3. Multi-Speaker DOA Supervision and Training

Multi-speaker scenarios require the network to produce multiple positive DOA posteriors per frame. The target label $\mathbf{y}_n \in \{0,1\}^C$ is a multi-hot vector, with 1s placed at all directions with active sources. The primary training loss is the binary cross-entropy:

$\mathcal{L} = -\sum_{n}\sum_{c=1}^{C}\bigl[y_{n,c}\log p_{n,c} + (1-y_{n,c})\log(1-p_{n,c})\bigr]$

where $p_{n,c}$ is the output posterior for class $c$ in frame $n$ (Chakrabarty et al., 2018).

Supervised training leverages synthesized noise signals convolved with simulated and/or measured room impulse responses (RIRs). Critically, to mimic speech-like W-disjoint orthogonality, multi-speaker mixtures are constructed by randomizing TF bins across sources so that each bin contains phase patterns from only a single direction. This enables training with noise signals rather than costly annotated speech mixtures (Chakrabarty et al., 2018).

Augmentation across array positions, RIRs (reverberation time $RT_{60}$ grid), source distances, and broad SNR conditions is used to realize robust, domain-adaptable models. Optimization is most often performed with Adam, large batch sizes, and high-classification resolution (e.g., $C=37$ for 5°-binning).

4. Postprocessing, Source Counting, and Fusion Strategies

Inference in multi-speaker CNNs typically proceeds by taking the per-frame output vector $p_{n}$ , identifying local maxima (peaks) exceeding a set threshold, or selecting the top- $K$ entries if the number of active sources $K$ is known. Sliding- or block-averaging of frame-level posteriors helps smooth temporally dynamic scenarios.

Innovative variants incorporate auxiliary modules for source counting. For instance, explicit concurrent speaker detection (CSD) heads, or fusion of estimated speaker count as an auxiliary feature (early/mid/late fusion), have been shown to improve multi-source detection F1 by up to 14% in binaural hearing aid applications, especially when fused late in the model (Jazaeri et al., 23 Sep 2025). However, joint dual-task (DOA+count) training often does not further improve DOA estimation, as multi-label heads already encode cardinality information.

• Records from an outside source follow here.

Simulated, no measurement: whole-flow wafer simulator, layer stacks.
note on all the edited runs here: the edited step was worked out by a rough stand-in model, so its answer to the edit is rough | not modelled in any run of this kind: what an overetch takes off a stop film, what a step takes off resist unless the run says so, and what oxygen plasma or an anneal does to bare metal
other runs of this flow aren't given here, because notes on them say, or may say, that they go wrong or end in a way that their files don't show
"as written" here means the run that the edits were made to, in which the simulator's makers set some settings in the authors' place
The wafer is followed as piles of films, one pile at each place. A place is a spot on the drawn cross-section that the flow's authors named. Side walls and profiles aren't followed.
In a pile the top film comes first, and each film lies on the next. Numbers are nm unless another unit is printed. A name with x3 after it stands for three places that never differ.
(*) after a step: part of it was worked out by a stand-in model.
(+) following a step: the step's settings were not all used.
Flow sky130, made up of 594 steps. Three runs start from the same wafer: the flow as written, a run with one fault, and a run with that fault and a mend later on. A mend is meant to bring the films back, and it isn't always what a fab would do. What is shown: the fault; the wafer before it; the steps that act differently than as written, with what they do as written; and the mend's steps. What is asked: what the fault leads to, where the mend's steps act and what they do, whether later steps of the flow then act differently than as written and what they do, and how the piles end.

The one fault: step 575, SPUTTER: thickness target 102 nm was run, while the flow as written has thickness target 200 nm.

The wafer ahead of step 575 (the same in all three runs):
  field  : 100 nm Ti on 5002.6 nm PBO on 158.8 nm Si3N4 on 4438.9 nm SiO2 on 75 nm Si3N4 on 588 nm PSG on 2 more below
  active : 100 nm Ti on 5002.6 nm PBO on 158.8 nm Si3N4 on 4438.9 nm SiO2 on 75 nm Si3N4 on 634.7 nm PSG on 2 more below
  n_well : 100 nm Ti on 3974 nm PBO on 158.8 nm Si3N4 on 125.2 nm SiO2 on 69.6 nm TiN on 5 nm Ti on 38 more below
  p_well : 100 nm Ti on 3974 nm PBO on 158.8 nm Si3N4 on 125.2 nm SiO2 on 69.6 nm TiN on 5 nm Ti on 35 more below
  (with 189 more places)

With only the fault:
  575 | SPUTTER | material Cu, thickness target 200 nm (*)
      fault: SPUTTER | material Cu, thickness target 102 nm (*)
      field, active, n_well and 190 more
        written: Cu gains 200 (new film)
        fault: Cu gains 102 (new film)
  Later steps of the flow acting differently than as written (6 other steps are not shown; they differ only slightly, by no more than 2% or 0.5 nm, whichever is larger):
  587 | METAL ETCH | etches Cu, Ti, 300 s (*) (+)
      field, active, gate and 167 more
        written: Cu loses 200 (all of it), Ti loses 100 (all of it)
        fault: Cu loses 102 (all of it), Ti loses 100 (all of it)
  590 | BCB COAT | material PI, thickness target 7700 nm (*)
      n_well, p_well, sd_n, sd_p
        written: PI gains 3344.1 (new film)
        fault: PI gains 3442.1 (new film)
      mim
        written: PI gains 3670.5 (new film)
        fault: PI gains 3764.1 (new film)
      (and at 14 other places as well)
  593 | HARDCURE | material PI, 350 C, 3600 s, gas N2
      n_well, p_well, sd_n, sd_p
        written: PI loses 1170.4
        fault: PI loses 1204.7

Hybrid frameworks also exist:

CNN outputs can be composed to mimic spatial pseudo-spectra (as in CRNN-based pseudo-spectrum regression), after which conventional peak-picking or clustering yields DOA estimates and source numbers (Adavanne et al., 2017).
In ad-hoc arrays, node-wise CNN DOA estimates are fused by geometric triangulation and clustering to yield robust source localization even under node unreliability (Liu et al., 2022).

Single-source training of per-TF-bin classifiers on modal coherence or similar spatial signatures enables a single model to generalize at test time to multi-source and 3D settings, followed by clustering of per-bin predictions (Fahim et al., 2020).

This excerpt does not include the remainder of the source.